Legal analysis of challenge
Kendall on Expert Determination (5th edition) explains [14.11]:
“Expert determination clauses often provide that the decision is to be final and binding “in the absence of manifest error”… In the absence of words such as “in the absence of manifest error” a patently wrong decision is usually unchallengeable unless the expert has materially departed from his instructions or exceeded his jurisdiction. The inclusion of words such as “in the absence of manifest error” clearly widens the scope for challenge based on mistake beyond the circumstances referred to in Jones v Sherwood.”
There have been a number of cases dealing with manifest error clauses including several recent decisions in the Court of Appeal. Kendall refers to Lord Lindley’s succinct definition:
“All errors are manifest when discovered; but such clauses are intended to be confined to oversights and blunders so obvious as to admit no difference of opinion.”
One of the recent Court of Appeal decisions amended that definition to: “oversights and blunders so obvious and obviously capable of affecting the determination as to admit of no difference of opinion”. The reason for the amendment is that it was argued that regardless of whether the error affected the outcome of the decision, the decision should be set aside if there was a manifest error: Veba Oil Supply & Trading GmbH v Petrotrade Inc [2002] 1 All ER 703. Simon Brown LJ explained the different challenges and why amendment to the formula was required [30-34]:
“30. Although that conclusion is sufficient to dispose of the appeal, I would touch briefly on the alternative basis for decision relied upon by the Buyers, the reference in clause 10 to "manifest error". Morison J below went no further than to say that he was "inclined to the view that there was a manifest error here, due to the wrong test being used".
31. Morison J had previously considered the meaning of "manifest error" in Conoco (UK) Ltd v Phillips Petroleum (unreported, 19 August 1996) where, following dicta in earlier cases, he held that manifest error referred to: "oversights and blunders so obvious as to admit of no difference of opinion".

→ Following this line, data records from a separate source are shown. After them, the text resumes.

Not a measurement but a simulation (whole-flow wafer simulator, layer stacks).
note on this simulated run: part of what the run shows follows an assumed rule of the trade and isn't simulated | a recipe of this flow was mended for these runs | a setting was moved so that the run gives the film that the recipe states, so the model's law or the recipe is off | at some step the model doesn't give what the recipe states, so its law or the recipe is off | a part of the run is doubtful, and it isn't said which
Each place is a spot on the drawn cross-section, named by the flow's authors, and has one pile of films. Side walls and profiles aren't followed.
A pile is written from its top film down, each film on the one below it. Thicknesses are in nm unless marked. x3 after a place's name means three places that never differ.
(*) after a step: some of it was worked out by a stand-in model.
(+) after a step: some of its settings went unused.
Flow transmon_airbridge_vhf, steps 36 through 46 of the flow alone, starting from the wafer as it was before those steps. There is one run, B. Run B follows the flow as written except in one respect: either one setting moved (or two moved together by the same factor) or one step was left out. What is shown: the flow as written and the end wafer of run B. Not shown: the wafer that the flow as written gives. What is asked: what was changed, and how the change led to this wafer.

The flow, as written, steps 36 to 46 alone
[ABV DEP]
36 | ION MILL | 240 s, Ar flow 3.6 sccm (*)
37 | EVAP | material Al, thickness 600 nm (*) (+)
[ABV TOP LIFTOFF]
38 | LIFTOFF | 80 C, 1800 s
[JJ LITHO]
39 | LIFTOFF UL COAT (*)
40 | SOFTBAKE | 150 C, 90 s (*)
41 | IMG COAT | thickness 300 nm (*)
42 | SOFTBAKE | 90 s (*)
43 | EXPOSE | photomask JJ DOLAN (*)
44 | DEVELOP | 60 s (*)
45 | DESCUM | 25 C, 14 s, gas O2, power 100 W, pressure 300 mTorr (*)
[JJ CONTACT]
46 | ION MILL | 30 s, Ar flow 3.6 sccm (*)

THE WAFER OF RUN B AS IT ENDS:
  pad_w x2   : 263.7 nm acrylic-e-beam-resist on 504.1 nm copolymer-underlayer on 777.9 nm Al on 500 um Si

32. The question then arising is whether it is relevant to consider whether the error is one that affected the result. Considering that question in Conoco v Phillips, Morison J said this:
"… it seems to me that there is no room for any debate as to whether the oversight or blunder would or would not have made any material difference to the result. If it could be shown that there was a manifest error then in my judgment that would be an end of the case. If fraud was shown, I cannot accept that it would be open to debate as to whether the fraud did or did not affect the result; so also would manifest error."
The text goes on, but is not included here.